After Years of Violence, Pakistan is Winning its Fight Against Terrorism

After years of terrorist violence, Pakistan is seemingly on its way to defeating its own domestic insurgency.

AP Photo/Shakil Adil

ON JANUARY 20, a group of men from the militant Islamist group Tehrik-e-Taliban Pakistan infiltrated the campus of Bacha Khan University in northwestern Pakistan. Armed with assault rifles and grenades, they managed to kill over 20 students and faculty before they were gunned down by local security forces.

The attack managed to shock a country that for years has endured terrorist outrages. That the killings occurred at a university, targeting innocent students and teachers, made them feel particularly heinous. But the attack was also remarkable because Pakistan, for more than a year, had appeared to be on the way to finally defeating its homegrown insurgency. And despite the horror of what happened at Bacha Khan, that still seems to be the case.

Last year saw precipitous decreases in both terrorist attacks and fatalities in Pakistan. Though exact figures differ, statistics compiled by the South Asia Terrorism Portal, the research arm of the New Delhi-based Institute for Conflict Management, as well as a study by the Islamabad-based Center for Research and Security Studies, a pro-democracy think tank, showed significant decreases in violence in the country. A CRSS study said terrorist incidents declined 56 percent in 2015 from 2014, and the SATP, which conducts a running tally of terrorism figures, said that Pakistan in 2015 suffered the lowest number of suicide attacks and deaths from terrorism since 2006.

These reported declines follow Pakistan’s initiation in 2014 of a large-scale military operation against Taliban sanctuaries in the ungoverned tribal areas bordering Afghanistan. That effort, which is ongoing, has succeeded in reclaiming most territory in the tribal areas.

The seven years preceding this operation coincided with the escalation of the American war in Afghanistan and were among the bloodiest in Pakistan’s history. Those years saw a deluge of terrorist attacks that targeted markets, shrines, mosques, and major landmarks throughout the country. Suicide bombings, once unprecedented in Pakistan, suddenly became a gruesome regularity. Even widely revered religious sites were not immune. As a seemingly unstoppable wave of attacks overtook the country, landmarks like Lahore’s Data Darbar complex and Karachi’s Abdullah Shah Ghazi shrine, both popular destinations for Sufi pilgrims from across South Asia, were struck by suicide bombings. The violence called into question the government’s ability to maintain domestic cohesion.

By 2014, the situation had begun to look dire. The tipping point finally came on June 8, when a group of TTP militants launched an attack against Karachi’s Muhammad Ali Jinnah International Airport, killing 28 and threatening to sever the major transit link between Pakistan’s economic capital and the rest of the world.

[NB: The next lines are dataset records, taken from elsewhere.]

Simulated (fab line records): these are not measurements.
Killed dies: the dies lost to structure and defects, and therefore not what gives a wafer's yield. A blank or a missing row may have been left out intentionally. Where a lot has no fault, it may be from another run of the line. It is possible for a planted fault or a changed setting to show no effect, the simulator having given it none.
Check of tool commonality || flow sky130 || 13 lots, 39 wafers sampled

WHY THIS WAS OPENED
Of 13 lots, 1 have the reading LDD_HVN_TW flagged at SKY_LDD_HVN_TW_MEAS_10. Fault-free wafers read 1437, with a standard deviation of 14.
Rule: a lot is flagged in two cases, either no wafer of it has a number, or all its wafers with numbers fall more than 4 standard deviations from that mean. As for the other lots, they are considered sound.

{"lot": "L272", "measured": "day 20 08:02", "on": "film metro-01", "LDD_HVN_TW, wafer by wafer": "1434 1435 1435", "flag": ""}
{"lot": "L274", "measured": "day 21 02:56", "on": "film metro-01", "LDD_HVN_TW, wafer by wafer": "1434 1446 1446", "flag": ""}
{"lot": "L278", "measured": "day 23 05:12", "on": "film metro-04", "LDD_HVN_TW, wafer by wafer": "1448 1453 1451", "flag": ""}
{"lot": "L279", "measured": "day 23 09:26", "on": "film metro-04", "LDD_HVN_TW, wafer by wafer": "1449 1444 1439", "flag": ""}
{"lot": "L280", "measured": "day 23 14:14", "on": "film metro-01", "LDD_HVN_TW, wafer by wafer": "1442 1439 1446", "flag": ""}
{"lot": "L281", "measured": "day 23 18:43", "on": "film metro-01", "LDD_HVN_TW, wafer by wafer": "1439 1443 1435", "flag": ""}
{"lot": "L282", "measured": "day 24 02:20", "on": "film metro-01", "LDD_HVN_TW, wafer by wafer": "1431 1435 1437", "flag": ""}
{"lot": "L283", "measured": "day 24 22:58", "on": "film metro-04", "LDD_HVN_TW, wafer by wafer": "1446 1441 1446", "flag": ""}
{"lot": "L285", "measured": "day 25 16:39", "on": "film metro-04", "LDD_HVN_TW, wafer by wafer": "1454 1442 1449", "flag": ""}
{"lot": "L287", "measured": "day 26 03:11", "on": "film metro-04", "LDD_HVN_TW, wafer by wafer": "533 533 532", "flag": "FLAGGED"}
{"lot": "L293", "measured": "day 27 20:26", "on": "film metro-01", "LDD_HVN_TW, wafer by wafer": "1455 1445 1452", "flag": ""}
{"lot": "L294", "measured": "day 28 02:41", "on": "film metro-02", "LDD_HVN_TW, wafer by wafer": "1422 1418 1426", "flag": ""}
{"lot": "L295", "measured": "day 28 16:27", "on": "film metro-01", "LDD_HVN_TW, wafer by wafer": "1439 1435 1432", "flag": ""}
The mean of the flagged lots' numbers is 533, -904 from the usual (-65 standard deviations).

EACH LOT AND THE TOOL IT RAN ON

The following week, the Pakistani military commenced the large-scale attack on Taliban sanctuaries, known as Operation Zarb-e-Azb. In a public statement announcing the start of the campaign, the government painted the battle in existential terms, saying that the militants had “waged a war against the state of Pakistan” and that their terrorism was “disrupting our national life in all its dimensions, stunting our economic growth and causing enormous loss of life and property.”

Over a year and a half later, Operation Zarb-e-Azb appears to have garnered results. In addition to sharp statistical declines in terror attacks and casualties, locals in major urban centers like Karachi have also reported improvements in basic law and order. According to figures compiled last year by the Human Rights Commission of Pakistan, an independent nonprofit, sectarian violence and so-called target killings in Pakistan’s largest city declined by 28 percent and 63 percent, respectively, from the previous year.

“The most critical factor behind the reduction in terrorist violence is the North Waziristan operation,” i.e., Operation Zarb-e-Azb, says Arif Rafiq, an adjunct scholar with the D.C.-based think tank Middle East Institute. “The TTP and other terrorist groups were cleared from their last remaining stronghold in the tribal areas. There were also intensifying operations in Karachi and northern Baluchistan, where these militants would go to hide, and where there have been preexisting security challenges.”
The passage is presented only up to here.